This is the conclusion of the National Labor Relations Board (“NLRB") on March 26, 2014.

When some of you read this, the immediate question will be: “How can student athletes be employees when they are enrolled as full time students, and primarily at the school to get a degree, not to play sports?”

The answer from the NLRB comes after a detailed analysis of the facts associated with the Northwestern scholarship players’ time  commitments to football. The NLRB concluded the players “are not ‘primarily Ssudents.” That conclusion came from the following factual findings:

  1.  The players spent 50-60 hours a week on their “football duties” during the 1-month training camp before the school year even started.
  2. The players spend an additional 40-50 hours a week during the 4-5 month football season.
  3. These hour commitments are “more hours than many undisputed full-time employees work at their jobs.”
  4. And perhaps just as importantly, these are “many more hours than the players spend on their studies." During the training camp, for example, the students did not attend classes. And even during the academic school year, players spend 20 hours a week in class, and over twice as much time with football duties. Even incorporating study time for class, the court was not convinced academics were “primary.”

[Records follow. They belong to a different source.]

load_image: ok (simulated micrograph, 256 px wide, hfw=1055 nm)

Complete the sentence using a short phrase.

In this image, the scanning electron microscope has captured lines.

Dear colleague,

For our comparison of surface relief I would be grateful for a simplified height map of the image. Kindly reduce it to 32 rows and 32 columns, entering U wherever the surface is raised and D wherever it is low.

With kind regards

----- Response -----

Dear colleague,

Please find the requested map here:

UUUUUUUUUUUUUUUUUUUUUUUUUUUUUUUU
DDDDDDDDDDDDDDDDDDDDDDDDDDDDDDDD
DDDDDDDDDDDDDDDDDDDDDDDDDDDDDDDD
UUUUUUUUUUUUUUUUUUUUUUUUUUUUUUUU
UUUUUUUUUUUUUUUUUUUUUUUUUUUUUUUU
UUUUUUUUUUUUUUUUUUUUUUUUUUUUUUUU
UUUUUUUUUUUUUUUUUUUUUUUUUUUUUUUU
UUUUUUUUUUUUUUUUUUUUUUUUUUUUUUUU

Here’s another argument Northwester made, with words to this effect: “The Scholarship is a core part of the academic experience of the students, and therefore the relationship is primarily educational, not economic as is the relationship with an employee."

The NLRB did not buy that argument for a few glaring factual reasons. First, the scholarship players receive no academic credit for playing football; life lessons about values, perseverance, etc. is insufficient. Second, the value of each Northwestern scholarship is $61,000 to $76,000, which is over $5 million a year for the 85 scholarships. That much money is not incidental, but is rather primary to the relationship.

Similarly, the NLRB noted that non-academic coaches, not faculty members, supervised those scholarship players.  That was another fact evidencing a lack of convincing connection between the player and academics. 

And here is a big contention. I can hear Northwestern making a fundamental claim: “The scholarship is not a payment for services it is merely a financial aid allowing an opportunity for an education.”

The NLRB essentially rhetorically asked, “if this was only financial aid for school, then why can the scholarship disappear if the player withdraws from playing football?”  Scholarships are lost for non-participation. To keep the scholarship the players, even if they do not play, must still participate in practices, workouts, and team meetings. Those are “conditions of retaining their scholarships.” In the NLRB’s view, the scholarships therefore appear more tied to playing football than academics.

All of that leads to a four-word memo to the NCAA and Northwestern: “The sky is falling.” For all the above reasons, the NLRB considers these players to be “employees” and the university the “employer.” And that means if the players organize themselves with a labor organization they can collectively bargain for themselves against the university that “employs” them. The Northwestern players joined the College Athletes Players Association, which the NLRB considers a labor organization under the applicable federal labor relations law.

So if you are “laboring” to understand the NLRB ruling, start with the facts. If an appeal, and there is assuredly going to be one, is to bring a different result, the factual findings will likely have to be different. If the facts continue to evidence a primarily business rather than educational relationship, do not expect a different result.

So other private schools will now reconfigure their relationship with their scholarship athletes to have a different set of facts. Their facts will have to show less time dedicated to the sport, having classes during off season training, and more coaches that are in fact faculty members in some capacity.

Think too of the message it sends to the NCAA. The NCAA is fond of saying it is a voluntary association of its member institutions, and therefore the NCAA itself does not impose its rules on its members. Well after this decision, some of the privately run member institutions will be looking for some rule amendments to change the facts – to reduce the employee labor working conditions of the players and increase the academic connectivity with the scholarship.